Postmortem for Near-Misses
Learning without cost.
Overview
Near-miss postmortems run on incidents that almost happened but did not. A bug caught by a canary, a config change reverted before it propagated, a deploy gate that fired before customer impact. Aviation has run safety culture this way for decades because waiting for real outages is the slowest possible learning loop. Software organisations that adopt the practice get the same benefit.
- Learning without customer cost. The lesson arrives without the outage. The cheapest possible postmortem.
- What caught it. Per-near-miss the catching mechanism. The control that worked deserves credit and reinforcement.
- What could have happened. Counterfactual analysis. Investment scaled to the worst plausible outcome, not the actual one.
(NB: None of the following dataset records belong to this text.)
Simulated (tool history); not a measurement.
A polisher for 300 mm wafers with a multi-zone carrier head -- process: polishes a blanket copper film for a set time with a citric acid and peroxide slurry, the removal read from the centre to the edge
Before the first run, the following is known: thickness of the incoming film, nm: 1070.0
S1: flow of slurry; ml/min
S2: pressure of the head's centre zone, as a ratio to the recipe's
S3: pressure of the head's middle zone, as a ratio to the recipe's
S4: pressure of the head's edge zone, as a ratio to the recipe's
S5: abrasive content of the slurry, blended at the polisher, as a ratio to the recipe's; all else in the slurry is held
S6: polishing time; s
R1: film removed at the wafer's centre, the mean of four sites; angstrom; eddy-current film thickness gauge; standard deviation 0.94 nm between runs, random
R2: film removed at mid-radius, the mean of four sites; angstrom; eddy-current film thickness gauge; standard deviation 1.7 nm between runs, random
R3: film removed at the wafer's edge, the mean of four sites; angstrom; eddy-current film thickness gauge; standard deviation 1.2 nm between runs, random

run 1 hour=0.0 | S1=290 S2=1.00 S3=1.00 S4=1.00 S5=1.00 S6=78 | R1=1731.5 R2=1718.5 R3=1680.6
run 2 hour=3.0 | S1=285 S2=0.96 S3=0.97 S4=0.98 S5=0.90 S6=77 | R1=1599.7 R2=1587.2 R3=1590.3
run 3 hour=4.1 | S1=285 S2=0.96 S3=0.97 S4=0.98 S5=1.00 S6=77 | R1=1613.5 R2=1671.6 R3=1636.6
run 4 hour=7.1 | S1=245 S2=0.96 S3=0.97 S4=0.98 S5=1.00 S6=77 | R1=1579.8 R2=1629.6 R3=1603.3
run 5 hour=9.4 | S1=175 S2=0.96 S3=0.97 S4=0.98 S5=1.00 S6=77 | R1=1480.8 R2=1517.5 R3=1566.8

- Safe reporting plus aviation-style culture. Reporting near-misses must be safe; punishing reporters destroys the practice. Aviation rewards the report.
The approach
Three habits make near-miss postmortems work in software: encourage reporting actively, run a lighter postmortem template than for full incidents, and prioritise action items by counterfactual impact rather than actual.
- Encourage reporting. Make the channel obvious; thank reporters publicly. Without psychological safety, near-misses go unreported.
- Lightweight postmortem. Simpler template than full-incident. The bar to write must be low or near-misses get skipped.
- Action items by counterfactual impact. Prioritise by what could have happened, not what did. The system that almost broke gets fixed.
- Aviation-style culture plus documented policy. Reporting is rewarded, not punished; per-team the near-miss policy lives in the engineering handbook.
Why this compounds
Each near-miss postmortem deposits learning at the cost of writing it. The proactive incident-reduction loop runs ahead of customer impact; recurring failure modes get caught before they become incidents.
- Proactive incident reduction. Near-miss postmortems prevent real incidents that would otherwise have happened.
- Culture reinforced. Safe reporting supports team trust and retention.
- Learning compounds without cost. Each near-miss teaches the team something for free.
- Year-one investment, year-two habit. First near-miss postmortem feels strange. By the tenth, the team treats them as the cheapest learning available.